Paper #1 -- Family Narrative
Paper #1 for this course will be based on your family history, on a story from your family that you need to tell. In her introduction to Family: American Writers Remember Their Own, Sharon Sloan Fiffer advises you to
Open any closet. You will find a family secret. . . . Perhaps your secret will tell you why the smell of garlic makes you hear your mother's song or why a row of brown bottles on a shelf sends you off to phone your cousin. Open any door and find family. Those whose blood is the same as yours, those you've married, those you've lost, those you've found, those you've chosen. ( xiv-xv)
The first part of this assignment requires you to open the closets in your family's history and find a story that needs to be told. Play around with the story you decide to tell through the writing exercises. Read the stories in Family and find one that you'd like to model your essay around. Do you want to tell about your family, like Brent Staples does, by focusing on one of your own obsessions and showing us how that obsession developed? Do you want to tell about the death of an important figure in your family by moving back and forth through time, like Chang-Rae Lee does? Or, like Bob Shacochis in "From Here to Maternity" do you want to describe a process or a trial that your family has gone through? You have lots of options.
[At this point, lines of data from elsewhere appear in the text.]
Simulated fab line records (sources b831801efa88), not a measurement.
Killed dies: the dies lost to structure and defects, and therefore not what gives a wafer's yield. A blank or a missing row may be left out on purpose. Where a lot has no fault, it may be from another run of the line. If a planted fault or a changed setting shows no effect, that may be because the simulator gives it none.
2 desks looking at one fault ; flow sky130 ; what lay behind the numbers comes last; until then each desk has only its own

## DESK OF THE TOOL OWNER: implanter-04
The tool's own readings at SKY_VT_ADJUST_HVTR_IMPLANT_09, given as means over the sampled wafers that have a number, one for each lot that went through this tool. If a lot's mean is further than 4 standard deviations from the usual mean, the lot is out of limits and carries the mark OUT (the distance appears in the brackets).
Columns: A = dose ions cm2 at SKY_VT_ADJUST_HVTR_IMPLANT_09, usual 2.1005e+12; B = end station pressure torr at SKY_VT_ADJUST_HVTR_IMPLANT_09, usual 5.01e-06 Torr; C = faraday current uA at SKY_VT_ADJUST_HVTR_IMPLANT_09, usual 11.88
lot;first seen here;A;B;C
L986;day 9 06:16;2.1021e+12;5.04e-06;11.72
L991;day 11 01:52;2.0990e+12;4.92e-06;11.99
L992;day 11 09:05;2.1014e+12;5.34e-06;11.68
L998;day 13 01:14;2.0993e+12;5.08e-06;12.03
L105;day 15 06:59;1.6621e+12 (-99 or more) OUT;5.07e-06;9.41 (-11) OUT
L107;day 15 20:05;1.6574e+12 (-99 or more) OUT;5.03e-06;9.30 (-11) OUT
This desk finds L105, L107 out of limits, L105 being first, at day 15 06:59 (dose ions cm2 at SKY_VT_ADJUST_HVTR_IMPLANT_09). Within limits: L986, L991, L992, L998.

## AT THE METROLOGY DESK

Think of yourself as Jane Smiley thinks of her three-year-old son in her afterward, "Gen-Narration." As he stands beside her during the eulogy she's delivering for her grandmother, she believes that he is looking out at his aunts and uncles and cousins,
Surveying his past, beginning to write his novel, assembling his characters in his subconscious to live alongside the immediate Freudian ones of Mom, Dad, sisters, and I like to think that our voices, speaking of our grandmother, entered him and lodges there, just at the boundary of conscious memory, ready to emerge when all of us are gone, and he is speaking to our unknown descendants. (247)
Tell the story of what you know and what you've absorbed and what you've concluded about your family through the years to those who will come after. Create and save some a part of your history and your family's history for them.